Friday, December 4, 2009

Alexander Sokurov's THE SUN

(Although Alexander Sokurov's The Sun (2004) has made the rounds at a handful of North American film festivals, it is only now receiving a far overdue short run in NYC. It came out on DVD in the UK over three years ago and, by converting my hard earned dollars into expensive British pounds, I had the opportunity to see this film at that time. In preparation to review the film for In Review Online, I recently rewatched The Sun (about the exonerated Japanese Emperor Hirohito) coincidentally coinciding with the closing arguments in the trial of Kaing Guek Eav. Better known as Comrade Duch, he ran the Khmer Rouge's horrific Tuol Sleng prison where thousands died and thousands more were tortured. The specifics of Hirohito and Duch's cases are not comparable for many reasons, but I couldn't help thinking about Hirohito when I listened to Duch docile testimony before the court. Hirohito ambiguous complicity in the film will be felt more by some than by others, but is, without a doubt a looming cloud over the sublime The Sun.)

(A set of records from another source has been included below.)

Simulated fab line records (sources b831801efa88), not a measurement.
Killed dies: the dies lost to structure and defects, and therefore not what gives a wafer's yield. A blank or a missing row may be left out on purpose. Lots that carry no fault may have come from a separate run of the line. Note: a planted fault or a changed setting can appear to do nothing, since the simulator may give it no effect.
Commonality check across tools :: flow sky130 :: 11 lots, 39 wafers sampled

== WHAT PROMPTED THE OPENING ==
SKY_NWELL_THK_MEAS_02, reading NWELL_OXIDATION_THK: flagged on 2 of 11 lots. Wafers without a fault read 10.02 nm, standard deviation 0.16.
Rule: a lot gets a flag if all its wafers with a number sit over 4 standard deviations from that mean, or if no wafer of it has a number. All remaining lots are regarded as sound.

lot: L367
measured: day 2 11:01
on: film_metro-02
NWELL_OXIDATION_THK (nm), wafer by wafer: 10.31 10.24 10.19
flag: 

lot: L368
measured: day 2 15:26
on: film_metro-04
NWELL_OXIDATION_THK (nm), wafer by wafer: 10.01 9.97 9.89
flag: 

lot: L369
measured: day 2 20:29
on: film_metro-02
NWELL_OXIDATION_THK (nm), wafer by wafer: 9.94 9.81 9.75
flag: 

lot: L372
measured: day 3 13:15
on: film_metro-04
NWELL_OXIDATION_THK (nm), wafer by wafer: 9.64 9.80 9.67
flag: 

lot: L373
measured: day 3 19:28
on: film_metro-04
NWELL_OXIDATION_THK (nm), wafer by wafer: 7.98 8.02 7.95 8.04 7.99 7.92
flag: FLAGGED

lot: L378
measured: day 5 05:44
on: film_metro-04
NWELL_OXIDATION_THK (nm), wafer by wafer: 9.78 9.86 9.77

Few films can boast agile simplicity in the same breath as opulent complexity, but it is something Alexander Sokurov has a knack for and it comes to a full crescendo in his film The Sun. Sokurov, best known for his one shot wonder Russian Ark, draws an intimate portrait of controversial an eccentric Emperor Hirohito in the waning days of World War II. Emperor Hirohito (more accurately referred to as Emperor Showa) reigned longer than any other Japanese emperor and did so during what was arguably the most tumultuous time in Japanese history, with WWII right at the heart of it. His dubious involvement in decision-making before and during the War is still a matter that is hotly debated. The fact that the Hirohito emerges from the War relatively unscathed due to His Majesty the Emperor’s cunning adaptability is a trait that Sokurov seizes upon with ironic sympathy. Illusively caught between guilt and innocence, Emperor Hirohito’s complicity is a puzzle that not only troubled MacArthur and the Allies, but also continues to draw contention in almost every corner of the discussion today.

The third film in Sokurov’s trilogy 'on the corrupting effects of power' (Moloch on Hitler and Taurus on Lenin being the first and second), the film’s title alludes to the mythology that the Emperor is a descendant of Amaterasu, the Sun Goddess. Situated in those few days between the bombing of Hiroshima and Nagasaki and the eventual surrender speech by the Emperor, The Sun vividly portrays the pensive Emperor’s fall from grace within the peaceful eye of the storm. Equal parts speculation and documented fact, the film stays sequestered with the Emperor in his palace as he is given the luxury analyze defeat through fanciful means of botany and poetry. Over the 110-minute duration of the film, the steady hand that holds imperial tradition slowly falls away as the end of the War (and Hirohito’s circumstantial transformation from god to man) becomes nothing less than inevitable. After being ceremoniously served breakfast down in his bunker, the Emperor is presented with his leisurely daily schedule. In a response that is neither bitter nor anxious but tinged with sarcastic humor, Hirohito says, “And if the Americans should show up here, what will happen to the day’s schedule? Will you make some changes, or leave it as it is?” The servants shrink from his question. The Americans do show up, of course, and Hirohito’s schedule was changed in the course of Japanese history. In a series of meetings with General MacArthur that were instrumental in Hirohito’s exoneration, Hirohito approaches the task of defeat with the seriousness of an intellectual but a curiosity of a child.

In a reality where an individual need not think about such perfunctory things as buttoning a shirt or opening a door, Sokurov postulates the resulting personality born into Hirohito—one with little or no connection to hardship, let alone war or the fervent patriotism and mass destruction that the entire population of Japan was toiling with. Sokurov takes license to imagine how Hirohito’s protected intellect would distill the violence of the fire-bombings of Tokyo into a vision of fantasy where flying fish inhabit the blaze-ridden airspace as bombers. The nightmare serves as a compare and contrast with a later scene where Hirohito is escorted by car to his first meeting with MacArthur through the heart of bombed out Tokyo that is almost as surreal as Hirohito’s dream.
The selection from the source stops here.